Towards Fully Dynamic Omnitrees: Moment-Conserving Anisotropic Compression With Wavelets
Abstract
Recently, omnitrees were introduced as a flexible space partitioning tree that improves upon the benefits of both octrees and k-d trees: Omnitrees' efficient encoding of anisotropic refinements holds particular interest for applications with anisotropic features and high dimensionality.
These include, but are not limited to, computer graphics, databases, machine learning, and physics simulations.
The present paper defines new operations on the omnitree encoding that extend its capabilities from the existing refinement to also include coarsening and therefore fully adaptive compression.
It demonstrates natural integration of omnitrees with wavelets, which conserves moments of the stored function by design.
For omnitrees, the wavelet coefficients can be interpreted as local refinement priorities, which can be used to guide the adaptation process.
We derive algorithms for coarsening and downsplit that are guided by wavelet coefficients, and show their application to a large dataset of 3D shapes, as well as the continuous-valued density field of a cloud.

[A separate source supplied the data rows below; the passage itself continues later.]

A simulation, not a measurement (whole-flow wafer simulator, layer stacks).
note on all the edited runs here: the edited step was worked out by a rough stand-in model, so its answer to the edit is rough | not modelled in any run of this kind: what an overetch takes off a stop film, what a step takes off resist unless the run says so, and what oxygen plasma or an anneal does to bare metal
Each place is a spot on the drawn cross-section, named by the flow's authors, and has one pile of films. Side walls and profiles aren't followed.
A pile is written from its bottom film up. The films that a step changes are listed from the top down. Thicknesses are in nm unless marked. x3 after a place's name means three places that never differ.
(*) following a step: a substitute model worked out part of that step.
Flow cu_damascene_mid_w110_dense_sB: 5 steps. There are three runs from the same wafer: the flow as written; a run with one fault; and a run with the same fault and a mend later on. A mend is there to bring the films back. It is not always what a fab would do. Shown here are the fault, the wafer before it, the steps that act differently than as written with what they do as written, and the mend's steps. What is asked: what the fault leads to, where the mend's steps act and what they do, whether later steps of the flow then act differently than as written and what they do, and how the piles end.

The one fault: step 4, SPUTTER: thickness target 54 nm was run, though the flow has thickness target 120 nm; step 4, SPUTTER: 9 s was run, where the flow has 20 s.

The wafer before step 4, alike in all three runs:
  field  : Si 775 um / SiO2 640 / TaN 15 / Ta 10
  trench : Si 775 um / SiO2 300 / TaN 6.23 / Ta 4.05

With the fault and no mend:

The comparison to OpenVDB, a widely-used data structure for sparse volumetric data in computer graphics, enables a demonstration of the practical benefits of omnitrees even for moderately anisotropic three-dimensional data.
Compared to OpenVDB, objects can be stored using up to 28x less space, and asymptotically show savings that exceed theoretical expectations.
Using lossy compression, the cloud dataset can be compressed by $\approx5\times$ compared to OpenVDB, with negligible loss of visual quality.
This demonstrates the potential of omnitrees for efficient storage and processing, and motivates further research into their applications in various domains.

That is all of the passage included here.